And so in those particular cases, we're going to use that kind of information,
our substantive understanding of what's going on,
in order to choose among those variables.
We may also have past surveys in which we can calculate what differences there are,
what percent of the variance is being explained by different factors.
Different auxiliary variables, in order to decide which of them are the most
important to explain most of the variance,
and the ones that we want to use in our stratification.
So shown on the lower left, it's this idea of the stratification,
these differences between the group.
Homogeneous within, differences between,
we want to capitalize on these auxiliary variables to create that kind of
stratification that is as stark and sharp a contrast as possible.
But there's a corresponding part of this, and
that has to do with multipurpose surveys.
And that is, I'm talking about multiple x variables in a regression model, multiple
right hand side variables, multiple auxiliary variables informing the strata.
But we also have to realize that in these surveys, we don't just measure one thing.
Very few of the surveys that are being done,
whether it's in government context or in private industry or
in academic settings, very few of them deal with just one variable as an outcome.
They have many kinds of things that they measure.
So, for example, we might have been doing this particular survey among faculty and
records, but we might be doing a much larger household survey.
Households being collections of people in a country, and I've picked out a country
in the Persian Gulf, some of you may need to look this up, Qatar.
And in this particular country, maybe we're doing a national survey looking at
such things as assets, building ownership, use of expatriate labor,
expenditures on various kinds of food and housing and so on, income, health,
healthcare use, psychological well-being, social integration.
A host of factors, some of which we're doing because this is our one chance to
do it, lets get the data and do a multipurpose survey.
We're going to do health, but by the way,
we better bring in the income items as well.
We're going to do social and psychological well-being, because we think they're
related to health, and so we're going to include those as part of our survey.
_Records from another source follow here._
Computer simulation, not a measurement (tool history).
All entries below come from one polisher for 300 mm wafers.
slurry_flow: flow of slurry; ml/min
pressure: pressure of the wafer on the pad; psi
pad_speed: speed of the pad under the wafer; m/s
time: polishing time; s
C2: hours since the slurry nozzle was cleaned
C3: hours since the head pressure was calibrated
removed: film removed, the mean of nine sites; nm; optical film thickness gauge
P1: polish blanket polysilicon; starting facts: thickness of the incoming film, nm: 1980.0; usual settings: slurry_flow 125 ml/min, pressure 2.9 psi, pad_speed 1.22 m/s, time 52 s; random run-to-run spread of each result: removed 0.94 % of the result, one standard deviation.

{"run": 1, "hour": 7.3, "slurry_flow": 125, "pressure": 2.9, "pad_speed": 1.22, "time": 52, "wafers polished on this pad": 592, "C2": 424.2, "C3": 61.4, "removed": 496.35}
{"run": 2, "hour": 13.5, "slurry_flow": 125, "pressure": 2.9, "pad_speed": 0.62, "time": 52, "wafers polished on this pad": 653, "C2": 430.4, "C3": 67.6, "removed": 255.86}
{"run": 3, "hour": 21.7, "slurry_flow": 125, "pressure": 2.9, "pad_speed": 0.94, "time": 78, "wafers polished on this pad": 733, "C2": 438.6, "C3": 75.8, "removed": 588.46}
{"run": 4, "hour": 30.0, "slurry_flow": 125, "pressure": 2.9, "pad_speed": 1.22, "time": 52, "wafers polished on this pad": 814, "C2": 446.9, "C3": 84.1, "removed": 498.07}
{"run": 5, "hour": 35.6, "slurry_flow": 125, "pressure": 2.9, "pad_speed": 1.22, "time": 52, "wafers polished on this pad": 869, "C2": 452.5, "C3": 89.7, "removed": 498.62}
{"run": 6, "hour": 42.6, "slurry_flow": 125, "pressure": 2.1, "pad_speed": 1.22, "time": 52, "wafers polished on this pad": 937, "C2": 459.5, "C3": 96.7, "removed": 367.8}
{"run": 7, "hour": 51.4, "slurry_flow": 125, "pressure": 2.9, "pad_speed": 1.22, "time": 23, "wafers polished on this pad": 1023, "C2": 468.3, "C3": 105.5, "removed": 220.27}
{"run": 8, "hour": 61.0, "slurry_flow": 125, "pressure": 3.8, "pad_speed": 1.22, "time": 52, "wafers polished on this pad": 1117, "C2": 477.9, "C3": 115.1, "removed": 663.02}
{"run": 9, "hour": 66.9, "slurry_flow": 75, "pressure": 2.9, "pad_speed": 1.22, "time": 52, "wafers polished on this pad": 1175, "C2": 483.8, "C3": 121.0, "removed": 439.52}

And so we have many variables in that same survey.
The stratification then becomes more complicated.
But it turns out that that scheme we just looked at,
that proportionately allocated stratified sampling scheme,
gives us gains in precision for almost all the variables in a multipurpose survey.
It turns out to be a very good way to approach the stratification.
Not the only way, but it is a good starting strategy for
thinking about these kinds of things as we go along.